Editor’s note: This post originally appeared in Real Clear Markets on June 23, 2015.
Tax experts from around the world gathered two weeks ago in Washington DC to push forward a Euro-led project for the prevention of BEPS — base erosion and profit shifting. This project is aimed at getting multinational companies to locate facilities and jobs in real countries, instead of post office boxes in tax havens.
The corporate tax rates in Europe are already 10% to 15% lower than the 35% rate in the U.S. If Europe moves forward with BEPS, that will put more pressure on US large companies to move people and plants abroad — unless Congress substantially reduces the U.S. corporate tax rate.
While almost everyone wants to reduce the U.S. corporate tax from 35% to 25%, almost no industry is willing to give up its current tax preferences to achieve this rate reduction on a revenue neutral basis. This means that the national debt would not rise because revenues lost by rate reduction would be offset by revenues gained by restricting existing tax preferences.
Therefore, Congress should finance a substantial lowering of the U.S. corporate tax rate largely by reducing the tremendous bias in the current tax code for debt and against equity. Most importantly, companies may deduct interest paid on all their debt, but may not deduct any dividends paid on their shares. As a result, the effective tax rate on corporate debt is negative 6.4%, as compared to positive 35% for corporate equity, according to the Congressional Budget Office.

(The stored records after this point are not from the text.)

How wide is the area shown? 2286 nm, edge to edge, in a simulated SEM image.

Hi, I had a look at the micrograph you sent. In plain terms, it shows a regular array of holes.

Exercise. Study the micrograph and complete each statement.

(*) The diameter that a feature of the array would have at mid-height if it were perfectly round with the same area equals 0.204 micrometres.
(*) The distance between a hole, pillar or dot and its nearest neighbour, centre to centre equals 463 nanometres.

This tax bias for debt has major negative implications for the US economy. To begin with, this bias strongly encourages financial institutions and other firms to maximize their leverage — their debt relative to their equity. High leverage increases the risk of bankruptcy and magnifies any financial crisis because a business under pressure has little equity cushion to absorb losses.
The tax bias against equity makes it much more expensive for small businesses and knowledge-based companies to raise capital. Because they do not have the hard assets sought by banks to collateralize loans, such companies are forced to sell large chunks of their equity.
More generally, the tax bias against equity and for debt leads to substantial distortions in how projects are financed. Optimally, a company would choose the most suitable form of financing for each project based on its economic features, not tax benefits. But the huge difference in effective tax rates pushes companies to finance projects with debt rather than equity whenever feasible.
One way to remedy this imbalance would be to allow companies to deduct dividends on equity as well as interest on debt. However, this remedy would mean a significant loss of tax revenue for the Treasury and an even higher national debt.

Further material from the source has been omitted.